Police patrol a street to prevent an opposition rally in Minsk, Belarus, on March 25, 2021. Belarusian journalist Lyubov Kasperovich was sentenced to 15 days' detention on May 17 for covering an opposition trial. (BelaPan via AP)

Tut.by reporter Lyubov Kasperovich sentenced to 15 days for covering trial

Vilnius, Lithuania, May 17, 2021 — Belarusian authorities must immediately release journalist Lyubov Kasperovich and stop persecuting members of the press for their work, the Committee to Protect Journalists said today.

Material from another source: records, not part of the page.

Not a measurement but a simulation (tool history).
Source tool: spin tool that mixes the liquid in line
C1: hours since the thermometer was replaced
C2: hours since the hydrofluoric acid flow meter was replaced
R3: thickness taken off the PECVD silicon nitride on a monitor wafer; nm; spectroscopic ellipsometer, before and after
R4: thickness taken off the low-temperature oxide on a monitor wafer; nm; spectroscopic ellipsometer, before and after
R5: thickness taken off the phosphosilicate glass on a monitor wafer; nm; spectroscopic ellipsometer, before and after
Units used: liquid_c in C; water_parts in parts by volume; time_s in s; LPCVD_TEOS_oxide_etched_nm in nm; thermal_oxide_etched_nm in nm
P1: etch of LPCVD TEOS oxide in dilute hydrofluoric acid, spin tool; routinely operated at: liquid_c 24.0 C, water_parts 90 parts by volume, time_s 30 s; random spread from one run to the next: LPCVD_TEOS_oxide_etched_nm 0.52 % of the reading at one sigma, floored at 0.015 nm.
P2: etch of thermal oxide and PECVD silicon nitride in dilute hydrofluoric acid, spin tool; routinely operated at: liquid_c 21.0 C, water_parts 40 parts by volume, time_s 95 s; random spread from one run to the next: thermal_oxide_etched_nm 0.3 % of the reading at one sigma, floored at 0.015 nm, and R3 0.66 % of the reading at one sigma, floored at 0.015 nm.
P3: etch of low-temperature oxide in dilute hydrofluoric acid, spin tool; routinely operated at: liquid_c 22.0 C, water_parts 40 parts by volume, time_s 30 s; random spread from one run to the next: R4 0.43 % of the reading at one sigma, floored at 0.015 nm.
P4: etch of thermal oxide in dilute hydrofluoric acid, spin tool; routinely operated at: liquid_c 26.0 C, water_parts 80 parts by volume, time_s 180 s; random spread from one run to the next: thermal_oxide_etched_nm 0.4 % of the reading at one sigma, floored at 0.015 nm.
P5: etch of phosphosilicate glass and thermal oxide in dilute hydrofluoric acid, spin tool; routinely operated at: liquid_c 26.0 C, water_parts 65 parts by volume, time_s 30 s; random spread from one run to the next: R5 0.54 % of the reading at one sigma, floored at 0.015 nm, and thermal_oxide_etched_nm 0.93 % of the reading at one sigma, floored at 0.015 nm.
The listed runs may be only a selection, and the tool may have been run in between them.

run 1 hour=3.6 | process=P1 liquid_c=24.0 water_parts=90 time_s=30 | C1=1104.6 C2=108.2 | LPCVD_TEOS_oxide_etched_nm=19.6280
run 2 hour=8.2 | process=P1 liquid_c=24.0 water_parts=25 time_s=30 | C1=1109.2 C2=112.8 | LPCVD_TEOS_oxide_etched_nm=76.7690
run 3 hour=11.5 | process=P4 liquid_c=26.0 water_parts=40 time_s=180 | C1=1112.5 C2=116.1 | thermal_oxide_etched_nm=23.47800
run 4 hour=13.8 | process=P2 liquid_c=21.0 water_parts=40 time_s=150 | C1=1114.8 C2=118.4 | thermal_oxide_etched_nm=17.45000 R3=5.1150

Today, the Maskouvsky District Court in Minsk, the Belarusian capital, sentenced Kasperovich, a reporter for Belarusian independent news website Tut.by, to 15 days of detention, according to her employer and a report by the Belarusian Association of Journalists (BAJ), a local advocacy and trade organization. 

The court found Kasperovich guilty of participating in a “mass event” under article 24.23 of the country’s administrative code.

On May 14, Belarusian police detained Kasperovich near Minsk’s Oktyabrsky District Court, where she was covering the trial of a group of 12 young opposition supporters, Tut.by reported. She was detained after she left the court building, the report said.

“Authorities in Belarus must immediately stop detaining, jailing, or fining journalists who are covering trials and peaceful protests across the country, and release all journalists in custody,” said Gulnoza Said, CPJ’s Europe and Central Asia program coordinator, in New York. “Lyubov Kasperovich was simply doing her job, and throwing her behind bars won’t stop other journalists from reporting.”  

Dozens of journalists have been arrested for covering protests and other opposition activity since the August 2020 election, when President Aleksandr Lukashenko was reelected in a vote widely seen as fraudulent, as CPJ has documented

After her arrest, Kasperovich was held in Akrestsin detention center in Minsk for three days. In court today, she said that she and seven others were placed in a prison cell for three people, and had to sleep on bare boards with electric lights on, Tut.by reported.

Kasperovich participated in the hearing via Skype from the detention center, and the connection was so poor it was difficult to understand the proceedings, according to BAJ and the Tut.by report.

Tut.by editor-in-chief Maryna Zolatava told CPJ via phone that Kasperovich was on assignment, and that she will appeal. She called the trial “a travesty.”

CPJ called Volha Chemodanova, the head of the press office of the Belarusian Ministry of Interior, several times but either no one answered or the line was busy.